Don’t resort to self destructive behavior like over-eating, over-spending, over drinking, bad mouthing, or blaming etc. to make yourself temporarily feel better.  You will only regret it later when you get over the high of binging.

Don’t resort to self destructive thoughts like saying to yourself that you’ll never get a job or there is something wrong with you.  I have been in recruitment for years and I honestly believe that when candidates put sincere effort into finding a job, and they are selective about what jobs they apply for, making sure the job is in line with their values and talents; they always find the perfect position for themselves.  It may take a bit of time, but it has always been true.

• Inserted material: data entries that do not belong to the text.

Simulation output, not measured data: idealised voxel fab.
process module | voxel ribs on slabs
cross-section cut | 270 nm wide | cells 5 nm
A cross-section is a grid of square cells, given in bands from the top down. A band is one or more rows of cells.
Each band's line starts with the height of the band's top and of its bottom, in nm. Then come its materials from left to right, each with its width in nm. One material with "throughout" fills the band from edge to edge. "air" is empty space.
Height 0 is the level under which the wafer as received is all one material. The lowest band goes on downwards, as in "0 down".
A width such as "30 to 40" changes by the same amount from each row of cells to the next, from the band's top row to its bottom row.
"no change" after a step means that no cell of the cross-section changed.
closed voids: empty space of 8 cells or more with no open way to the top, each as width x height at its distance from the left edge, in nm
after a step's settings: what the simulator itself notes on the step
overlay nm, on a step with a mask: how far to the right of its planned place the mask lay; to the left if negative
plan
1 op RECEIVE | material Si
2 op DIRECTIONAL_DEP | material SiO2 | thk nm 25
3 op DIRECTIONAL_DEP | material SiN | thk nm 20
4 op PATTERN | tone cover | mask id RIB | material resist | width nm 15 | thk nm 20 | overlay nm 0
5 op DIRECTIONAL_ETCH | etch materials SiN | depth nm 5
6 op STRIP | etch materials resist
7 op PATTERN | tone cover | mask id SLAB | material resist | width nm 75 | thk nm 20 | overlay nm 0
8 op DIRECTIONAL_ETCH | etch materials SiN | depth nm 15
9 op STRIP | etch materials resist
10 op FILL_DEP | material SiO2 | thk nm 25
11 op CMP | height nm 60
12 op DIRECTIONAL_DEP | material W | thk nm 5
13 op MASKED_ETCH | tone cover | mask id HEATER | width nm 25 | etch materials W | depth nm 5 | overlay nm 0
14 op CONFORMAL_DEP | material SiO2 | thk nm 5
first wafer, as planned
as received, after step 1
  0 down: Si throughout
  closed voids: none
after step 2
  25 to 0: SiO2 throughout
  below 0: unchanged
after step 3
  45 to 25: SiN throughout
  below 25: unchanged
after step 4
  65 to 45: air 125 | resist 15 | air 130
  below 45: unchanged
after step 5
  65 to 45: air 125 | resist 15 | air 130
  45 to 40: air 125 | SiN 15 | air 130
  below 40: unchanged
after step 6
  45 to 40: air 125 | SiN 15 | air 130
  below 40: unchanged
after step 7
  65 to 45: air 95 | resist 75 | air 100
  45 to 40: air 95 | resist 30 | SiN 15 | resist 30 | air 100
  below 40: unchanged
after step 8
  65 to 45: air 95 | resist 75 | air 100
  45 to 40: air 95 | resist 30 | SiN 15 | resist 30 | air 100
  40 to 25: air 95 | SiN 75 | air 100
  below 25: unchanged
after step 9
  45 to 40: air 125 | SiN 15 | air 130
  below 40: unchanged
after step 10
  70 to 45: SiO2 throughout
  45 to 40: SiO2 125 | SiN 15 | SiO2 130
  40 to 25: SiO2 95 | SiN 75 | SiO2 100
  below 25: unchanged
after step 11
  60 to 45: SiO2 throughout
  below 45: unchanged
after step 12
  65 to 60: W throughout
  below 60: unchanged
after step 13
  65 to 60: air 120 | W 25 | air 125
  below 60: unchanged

If you weren’t the successful candidate but they gave you positive feedback do stay in touch with them and try again later.  The next time around might be the right time for you.  I have called many 2nd runner ups for contract or permanent positions.  I recall one time I stayed in touch with a candidate for 3 years, calling to find out what he was doing until finally the position he applied for opened up again.  He's with my organization now and he loves it!
Do reflect on each job application experience and make note of any improvements you would like to make.

Seek out the advice of good mentors and trusted friends for input in areas that they may be knowledgeable.  If you don’t have access to these people, seek out credible sources on the internet, library or related associations for information.

Accept the situation, and remember that there really is something perfect out there for you.  It simply hasn’t shown itself to you yet.  If you take a job you’ll hate, you will miss the right opportunity.


  1. My last run around the interview block ended well - I think!

    I can honestly say though that when I answered the advertisement - I was stretching. Not over-reaching, but definitely stretching.

  2. @My Half: Stretching isn't such a bad thing. That's how we expand, right? I hope it turned out well for you! Thanks for your comment.

  3. Encouraging words. I have been on both sides and have been rejected for jobs and had to reject people. It was a difficult task for me to write the "I'm sorry" letters -- made even more difficult because I didn't like the person the boss chose and felt another candidate would have been a better choice and that my input was totally ignored. Sigh. But it gave me insight into the process and now as I face looking for a new job, I will be able to accept rejection with a slightly less personal point of view.

  4. @Natasha P: Just like interviews, you can never shake being nervous; Job turndowns are always disappointing. But good for you for having the fortitude to look for insight from the experience!

  5. I can definitely identify with your frustrations as HR manager. I lost track of the number of times we went all the way through the interview process only to not hire anyone for whatever reason (reorg, no funding,etc.) Frustrating for me for the wasted work but also felt bad for all of the candidates because we didn't hire because of our inadequacy.

  6. Thanks for this. The sad thing is some of the discrimination claims have come out of people trying to be too nice when giving feedback for example implying it's about your age and not your skills.